Möbius function of consecutive numbers

This question arose from a problem in Niven & Zuckerman's book "Introduction to the Theory of Numbers". In the chapter that the authors introduce the Möbius function, the first exercise is the following:

Find a positive integer $n$ such that $\mu(n)+\mu(n+1)+\mu(n+2)=3$, i.e, $\mu(n)=\mu(n+1)=\mu(n+2)=1$. A brute-force approach reveals the solution $n=33$.

My question is simply: Are there infinitely many $n$ in the previous conditions?

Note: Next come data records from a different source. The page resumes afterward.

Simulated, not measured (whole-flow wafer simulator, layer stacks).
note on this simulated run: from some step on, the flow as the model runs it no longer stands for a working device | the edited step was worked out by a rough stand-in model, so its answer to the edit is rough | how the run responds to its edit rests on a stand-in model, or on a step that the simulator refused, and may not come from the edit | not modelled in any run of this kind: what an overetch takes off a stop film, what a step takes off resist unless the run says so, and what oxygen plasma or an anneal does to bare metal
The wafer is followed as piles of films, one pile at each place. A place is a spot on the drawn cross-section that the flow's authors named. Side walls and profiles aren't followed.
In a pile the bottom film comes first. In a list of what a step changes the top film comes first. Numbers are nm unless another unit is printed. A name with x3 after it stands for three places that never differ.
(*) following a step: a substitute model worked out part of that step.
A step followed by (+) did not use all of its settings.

I really don't know how to approach this problem. I tried various things (factorials, Chinese remainder theorem, etc.) and i didn't come up with nothing. Also, for the first thousand numbers, there are the solutions $n=33,85,93,141,201,213,217,301,393,445,633,697,869,921$. One can also think in the variation of the problem with $\mu(n)=\mu(n+1)=\mu(n+2)=-1$.

Thanks in advance!

This is not an answer, I do some prediction from the probability. Interestingly, the predicted results and the actual results are very similar.

Since $\mu(n)=0$ if $n$ is not squarefree, we should exclude this possibility, $$n\not\equiv 0,-1,-2 \pmod {p^2}, \forall \in \mathbb P.$$ $$\prod_{p\in\mathbb P} (1-\frac{3}{p^2})\approx 0.125802 \approx \frac{1}8.$$

Hence we have about $\dfrac{1}8$ possibilities for $n$ such that $\mu(n),\mu(n+1),\mu(n+2)$ are not equal to $0$.

We assume that if $\mu(m)\neq 0$ then the probability of a coin thrown sides are equal, the probability of $\mu(n)=\mu(n+1)=\mu(n+2)=1$ is equal to $$0.125802 \times \frac{1}2\times \frac{1}2 \times \frac{1}2 \approx \frac{1}{64}.$$

Hence there are about $\dfrac{N}{64}$ such integers $n\leq N.$ A063838 says $a_{1000}=67105$, this is very close to our result.

Again, this isn't really an answer, but perhaps is an interesting interpretation of the problem that warrants some further discussion (Its utility is not known to me): Since the sum of the primitive $n$th roots of unity is $\mu(n)$, this is equivalent to finding $n$ such that the coefficients of the $x^{\varphi(n)-1}, x^{\varphi(n+1)-1}$, and $x^{\varphi(n+2)-1}$ terms of the cyclotomic polynomials $\Phi_n(x), \Phi_{n+1}(x)$, and $\Phi_{n+2}(x)$ respectively are all equal to $1$.